Hating the Poor for Not Being Poor Enough
by Charles Lemos, Fri Mar 06, 2009 at 02:53:07 PM EST
The conservative war on the poor continues unabated. Yesterday, the First Lady had her picture taken twice. First by a man on his cell phone captured in turn by a AP photographer. The original AP caption for the picture reads "First lady Michelle Obama, right, stops to have her photo taken as she helps to hand out meals during her visit to Miriam's Kitchen in Washington, Thursday, March 5, 2009. The center provides meals, case management services and housing support to nearly 250 men and women in Washington." But that picture of a poor man with a cellphone taking a picture of the First Lady has set of a firestorm of conservative hate for how can a man getting a free meal have a cell phone. How dare he have clothes on even? Damn it that man should be near naked before he dare get a free meal.
Here's Andrew Malcolm, the former press secretary to First Lady Laura Bush, writing in the Los Angeles Times:
First Lady Michelle Obama showed up Thursday as a surprise and welcome volunteer at Miriam's Kitchen, a soup kitchen for homeless poor people not far from the White House.She brought with her some food donated by White House staff.
The first lady served up mushroom risotto and broccoli to a long line of homeless men and women during part of her First Lady Michelle Obama volunteers as a food server at Miriam's Kitchen a soup kitchen for poor homeless in Washington DC 3-5-09 lunch hour and in these photos poses for a picture by one homeless diner obviously excited to be in the first lady's presence.
Obama said she hoped her service would cause other Americans to volunteer to help the less fortunate in their own communities.
And, of course, such images of need might also help build support for her husband's economic and healthcare reform agenda, although a Miriam's spokeswoman said their average "guest" has been homeless since about the time Barack Obama was elected to the U.S. Senate in 2004.
Miriam's is a privately funded soup kitchen about seven blocks from the White House that has 1,200 volunteers and serves about 300, mainly men, each morning. Our colleague Mark Silva has more on the volunteer work in the Swamp here.
Both of these news photos were widely distributed across the country and even around the world.
It doesn't detract from the first lady's generous gesture or the real needs she seeks to highlight to ask two bothersome journalistic questions about these news photos:
If this unidentified meal recipient is too poor to buy his own food, how does he afford a cellphone?

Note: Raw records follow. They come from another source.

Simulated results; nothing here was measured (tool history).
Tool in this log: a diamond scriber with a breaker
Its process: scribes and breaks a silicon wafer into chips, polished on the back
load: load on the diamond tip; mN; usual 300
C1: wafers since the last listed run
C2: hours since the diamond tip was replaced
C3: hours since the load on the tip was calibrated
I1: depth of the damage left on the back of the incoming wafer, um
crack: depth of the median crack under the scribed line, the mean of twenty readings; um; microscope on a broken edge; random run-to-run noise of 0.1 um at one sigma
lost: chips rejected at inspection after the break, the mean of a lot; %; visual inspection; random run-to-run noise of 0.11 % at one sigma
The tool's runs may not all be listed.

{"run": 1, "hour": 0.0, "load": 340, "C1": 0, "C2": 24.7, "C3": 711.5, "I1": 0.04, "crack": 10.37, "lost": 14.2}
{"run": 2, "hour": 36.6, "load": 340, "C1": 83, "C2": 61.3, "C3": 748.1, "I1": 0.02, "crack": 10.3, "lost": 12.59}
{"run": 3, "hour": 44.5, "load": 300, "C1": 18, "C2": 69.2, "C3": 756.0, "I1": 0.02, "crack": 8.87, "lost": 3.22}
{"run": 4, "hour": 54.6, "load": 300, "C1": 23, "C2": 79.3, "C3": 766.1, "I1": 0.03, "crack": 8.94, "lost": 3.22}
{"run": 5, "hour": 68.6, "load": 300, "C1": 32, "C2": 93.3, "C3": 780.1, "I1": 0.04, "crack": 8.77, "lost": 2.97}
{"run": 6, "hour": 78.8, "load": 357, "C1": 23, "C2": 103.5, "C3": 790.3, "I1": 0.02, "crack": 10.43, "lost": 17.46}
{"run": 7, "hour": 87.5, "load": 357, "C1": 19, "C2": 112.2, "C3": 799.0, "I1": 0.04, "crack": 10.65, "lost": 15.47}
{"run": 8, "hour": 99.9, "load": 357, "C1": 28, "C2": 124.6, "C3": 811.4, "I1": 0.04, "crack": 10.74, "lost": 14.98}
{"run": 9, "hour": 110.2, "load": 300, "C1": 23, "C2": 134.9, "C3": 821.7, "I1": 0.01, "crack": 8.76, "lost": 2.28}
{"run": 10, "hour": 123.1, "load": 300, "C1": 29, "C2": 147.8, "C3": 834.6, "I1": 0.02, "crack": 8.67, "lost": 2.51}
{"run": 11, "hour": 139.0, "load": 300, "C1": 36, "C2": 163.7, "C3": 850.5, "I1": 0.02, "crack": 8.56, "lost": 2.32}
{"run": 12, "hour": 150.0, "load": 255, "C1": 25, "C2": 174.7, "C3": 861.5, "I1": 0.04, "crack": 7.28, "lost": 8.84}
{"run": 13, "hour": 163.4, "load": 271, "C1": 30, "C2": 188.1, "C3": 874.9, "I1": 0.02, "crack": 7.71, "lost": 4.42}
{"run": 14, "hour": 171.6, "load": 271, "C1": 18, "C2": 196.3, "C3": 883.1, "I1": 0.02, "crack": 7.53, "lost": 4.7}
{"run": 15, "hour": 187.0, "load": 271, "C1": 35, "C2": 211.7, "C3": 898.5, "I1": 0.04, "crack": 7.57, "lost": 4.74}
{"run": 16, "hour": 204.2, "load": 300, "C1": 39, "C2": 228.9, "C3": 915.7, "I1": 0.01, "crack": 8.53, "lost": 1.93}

And if he is homeless, where do they send the cellphone bills?
Then over at the National Review's Corner blog, Kathryn Jean Lopez added her two cents stating that, "America has the wealthiest poor people in the world." Actually, I think it is Norway who has the 'wealthiest poor people in the world' but don't let facts get in the way of a talking point. She added, "I don't envy this man's situation, whatever it is, and don't mean to make light of it. But we are a blessed people when our poor have cell phones." Blessed, yeah, that's the word that comes to my mind.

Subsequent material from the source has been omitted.